| name | qwen_telemetry_cleanup_strategist |
| description | Strategic planning for YouTube telemetry cleanup and archival |
| version | 1 |
| author | 0102_wre_team |
| agents | qwen |
| dependencies | gemma_telemetry_retention_detector |
| domain | autonomous_operations |
| intent_type | DECISION |
| promotion_state | prototype |
| estimated_tokens | 200-500 |
| execution_time_ms | 150-300 |
| wsp_chain | WSP_77, WSP_91, WSP_96, WSP_15 |
Qwen Telemetry Cleanup Strategist
Purpose: Strategic analysis and safe execution planning for YouTube DAE telemetry lifecycle management
Architecture: Phase 2 of Gemma→Qwen→0102 cleanup wardrobe pattern
WSP Compliance
- WSP 15: Module Prioritization Scoring (MPS) for cleanup impact analysis
- WSP 77: Agent Coordination (receives Gemma classification, plans for 0102 execution)
- WSP 91: DAEMON Observability (cardiovascular telemetry health)
- WSP 96: WRE Skills Wardrobe (autonomous recursive improvement)
Task Description
Analyze Gemma's retention classification and create a safe, prioritized cleanup execution plan with risk assessment and rollback strategy.
Input Contract
Receives output from gemma_telemetry_retention_detector:
{
"gemma_scan": {
"scan_timestamp": "2025-10-27T20:00:00Z",
"total_records_scanned": 3719,
"categories": {
"keep_recent": {"count": 1200, "age_range_days": "0-30", "disk_mb": 45},
"keep_training": {"count": 1500, "age_range_days": "30-90", "disk_mb": 95},
"archive_candidate": {"count": 800, "age_range_days": "91-365", "disk_mb": 70},
"purge_candidate": {"count": 219, "age_range_days": ">365", "disk_mb": 19}
},
"recommendation": "archive_and_vacuum",
"estimated_reclaim_mb": 89
},
"execution_context": {
"youtube_dae_active": false,
"disk_usage_percent": 45,
"last_cleanup": "2024-08-15T10:00:00Z"
}
}
Strategic Analysis Framework
Step 1: Risk Assessment
Analyze operational risk of cleanup:
risk_factors = {
"youtube_dae_active": "HIGH" if active else "LOW",
"concurrent_writes": "HIGH" if heartbeats_last_5min > 0 else "LOW",
"data_age": "LOW" if all_records > 90_days else "MEDIUM",
"disk_pressure": "HIGH" if disk_usage > 80 else "LOW"
}
overall_risk = calculate_mps_risk_score(risk_factors)
WSP 15 MPS Scoring:
Operational Risk Score =
(youtube_dae_active ? 10 : 0) +
(concurrent_writes ? 8 : 0) +
(data_age_recent ? 6 : 0) +
(disk_pressure ? 4 : 0)
Low Risk: 0-5 (proceed immediately)
Medium Risk: 6-12 (proceed with caution)
High Risk: 13+ (defer until safer window)

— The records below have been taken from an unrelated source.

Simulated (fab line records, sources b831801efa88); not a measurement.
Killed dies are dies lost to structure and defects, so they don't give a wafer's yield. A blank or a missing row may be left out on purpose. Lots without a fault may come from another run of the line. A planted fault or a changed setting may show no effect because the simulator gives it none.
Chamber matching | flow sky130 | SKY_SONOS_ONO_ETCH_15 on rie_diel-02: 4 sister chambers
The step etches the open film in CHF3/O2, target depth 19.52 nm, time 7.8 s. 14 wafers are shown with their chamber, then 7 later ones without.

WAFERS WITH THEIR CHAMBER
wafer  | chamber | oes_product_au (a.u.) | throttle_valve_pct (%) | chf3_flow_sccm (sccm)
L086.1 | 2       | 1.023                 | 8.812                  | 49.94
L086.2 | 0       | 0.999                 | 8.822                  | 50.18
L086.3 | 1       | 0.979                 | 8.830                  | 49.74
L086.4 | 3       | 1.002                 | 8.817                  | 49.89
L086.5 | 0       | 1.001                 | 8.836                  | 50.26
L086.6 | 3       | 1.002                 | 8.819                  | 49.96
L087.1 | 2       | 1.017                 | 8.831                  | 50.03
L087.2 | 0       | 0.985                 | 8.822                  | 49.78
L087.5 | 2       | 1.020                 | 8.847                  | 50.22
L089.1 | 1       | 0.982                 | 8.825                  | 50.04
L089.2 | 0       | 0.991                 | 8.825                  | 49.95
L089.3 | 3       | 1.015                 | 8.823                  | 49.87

Step 2: Retention Strategy Decision
Analyze training value vs disk pressure:
training_value = {
"keep_recent": 1.0, # Critical - active monitoring
"keep_training": 0.85, # High - pattern learning
"archive_candidate": 0.4, # Medium - historical reference
"purge_candidate": 0.1 # Low - minimal value
}
# Apply MPS formula
mps_score = sum(
count * training_value[category] * (1 - age_decay_factor)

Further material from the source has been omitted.